Another significant time sink was the number of tenants who were not prepared to rent this apartment. The two biggest causes of rejection at the phone screen stage were ignoring the “no smoking” part of the ad (13% of callers) or being unprepared to take on the financial responsibility (11% of callers). The landlord rejected nearly a quarter of all applicants over the phone.
Thoughts on Smoking
The landlord’s ad said, “This is a no-smoking property.” All smokers who called about the apartment admitted that they smoked but offered not to smoke inside the apartment. The landlord wanted no smoking anywhere at all (not on the porch, in the lawn, or anywhere near any windows). The landlord also believed that in the winter, when temperatures dropped, smokers were likely to break their promise not to smoke inside. This didn’t make the landlord any new friends, but all smokers were told they were better off renting elsewhere.
Thoughts on Section 8
This landlord observed that tenants receiving public assistance made this fact known during the phone screen. Tenants routinely asked “Do you accept Section 8?” Presumably there are some other landlords who say no, otherwise why would a tenant ask? The law prohibits the landlord from refusing to take Section 8. A landlord cannot discriminate on the basis of receiving public assistance.
Did this landlord turn away any Section 8 tenants? Absolutely. Almost all of the tenants unable to meet the financial requirements had Section 8. Section 8 does not pay for security deposits, and it does not require a landlord to relax their application standards. So tenants without a security deposit or without adequate income could not qualify for the apartment.
(Note: This landlord used the correct way to calculate a Section 8 tenant’s income ratio. Divide the applicant’s income by their share of the rent. Section 8 screening is actually very complicated and will be discussed in another article.)
1. Try open houses as a way to meet more tenants in less time.
This landlord gave somewhere between 21 and 40 tours (they don’t have accurate notes on no-shows). This one-on-one probably was more costly than it needed to be. If they had instead scheduled open houses (aka, group tours), they would have reduced the impact of no-shows and the total time spent showing the apartment.

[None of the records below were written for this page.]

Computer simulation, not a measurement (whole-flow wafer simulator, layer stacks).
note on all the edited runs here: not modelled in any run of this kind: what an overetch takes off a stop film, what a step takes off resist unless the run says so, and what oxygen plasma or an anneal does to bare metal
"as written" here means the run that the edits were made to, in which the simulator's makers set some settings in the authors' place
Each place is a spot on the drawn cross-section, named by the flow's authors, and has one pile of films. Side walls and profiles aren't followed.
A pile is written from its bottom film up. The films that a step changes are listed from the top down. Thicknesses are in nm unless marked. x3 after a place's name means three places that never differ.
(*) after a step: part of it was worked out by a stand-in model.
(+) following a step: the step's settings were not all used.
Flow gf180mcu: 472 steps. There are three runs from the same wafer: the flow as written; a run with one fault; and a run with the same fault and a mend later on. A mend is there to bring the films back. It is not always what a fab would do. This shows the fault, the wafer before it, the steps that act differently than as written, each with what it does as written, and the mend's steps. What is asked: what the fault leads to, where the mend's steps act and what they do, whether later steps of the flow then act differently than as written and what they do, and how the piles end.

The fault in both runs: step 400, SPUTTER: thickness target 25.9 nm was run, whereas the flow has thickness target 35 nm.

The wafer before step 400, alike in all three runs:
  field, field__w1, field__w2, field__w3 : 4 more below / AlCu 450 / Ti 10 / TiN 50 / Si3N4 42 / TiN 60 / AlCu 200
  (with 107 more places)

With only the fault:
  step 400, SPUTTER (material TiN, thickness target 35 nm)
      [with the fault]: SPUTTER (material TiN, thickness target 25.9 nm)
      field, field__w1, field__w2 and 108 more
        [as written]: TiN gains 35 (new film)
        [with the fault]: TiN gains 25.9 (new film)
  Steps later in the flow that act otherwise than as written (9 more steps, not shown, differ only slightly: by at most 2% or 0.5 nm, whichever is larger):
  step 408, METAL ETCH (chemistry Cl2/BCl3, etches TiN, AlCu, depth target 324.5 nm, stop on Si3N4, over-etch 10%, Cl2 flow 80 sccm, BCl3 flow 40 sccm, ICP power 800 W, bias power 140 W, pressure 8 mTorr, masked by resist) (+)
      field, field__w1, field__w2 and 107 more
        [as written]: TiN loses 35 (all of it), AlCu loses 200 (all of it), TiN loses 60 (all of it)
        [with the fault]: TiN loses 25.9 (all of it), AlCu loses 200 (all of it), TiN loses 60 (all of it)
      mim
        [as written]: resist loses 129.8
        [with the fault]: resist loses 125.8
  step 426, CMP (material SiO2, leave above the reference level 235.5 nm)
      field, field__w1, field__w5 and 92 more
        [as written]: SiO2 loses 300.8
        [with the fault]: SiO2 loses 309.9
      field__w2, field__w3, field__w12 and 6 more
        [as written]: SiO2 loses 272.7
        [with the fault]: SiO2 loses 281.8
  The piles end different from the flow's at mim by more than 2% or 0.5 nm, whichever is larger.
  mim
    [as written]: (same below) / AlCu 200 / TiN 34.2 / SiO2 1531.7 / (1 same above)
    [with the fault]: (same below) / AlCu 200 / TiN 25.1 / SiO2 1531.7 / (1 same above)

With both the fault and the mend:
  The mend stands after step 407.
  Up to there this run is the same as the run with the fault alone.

2. Respond to calls and emails on the same day, before a tenant forgets your apartment ever existed.
As noted above, almost a quarter of this landlord’s leads went cold in the very first contact.
3. Continue using phone screens as a way to gain information early and save time.
The chart above shows that roughly a quarter of callers could be screened away for obvious non-starters. This saved time for all concerned.
4. Do not bother showing an apartment unless it is rent-ready.
Although we didn’t discuss it above, this landlord had not finished painting when the second apartment was first being shown. This likely left all the earliest, most proactive tenants with a feeling that the apartment was not ready or not good enough. This renovation work combined with the landlord’s difficult behavioral criteria likely contributed to the extra month’s vacancy experienced (the June 1st start date).
5. Continue to engage in dialog over application completeness and objective point scoring.
One thing the landlord did very well was to engage in dialog about the application process. Although only 4 applications received passing scores, none of them passed on first glance. All 12 applications required additional supporting materials, like pay stubs, bank statements, or doctor’s notes. All applicants were given the chance to provide this information. This dialog sharply reduced the chance that the landlord would be found non-compliant with fair housing laws. Most importantly, it turned some dud applications into passing scores.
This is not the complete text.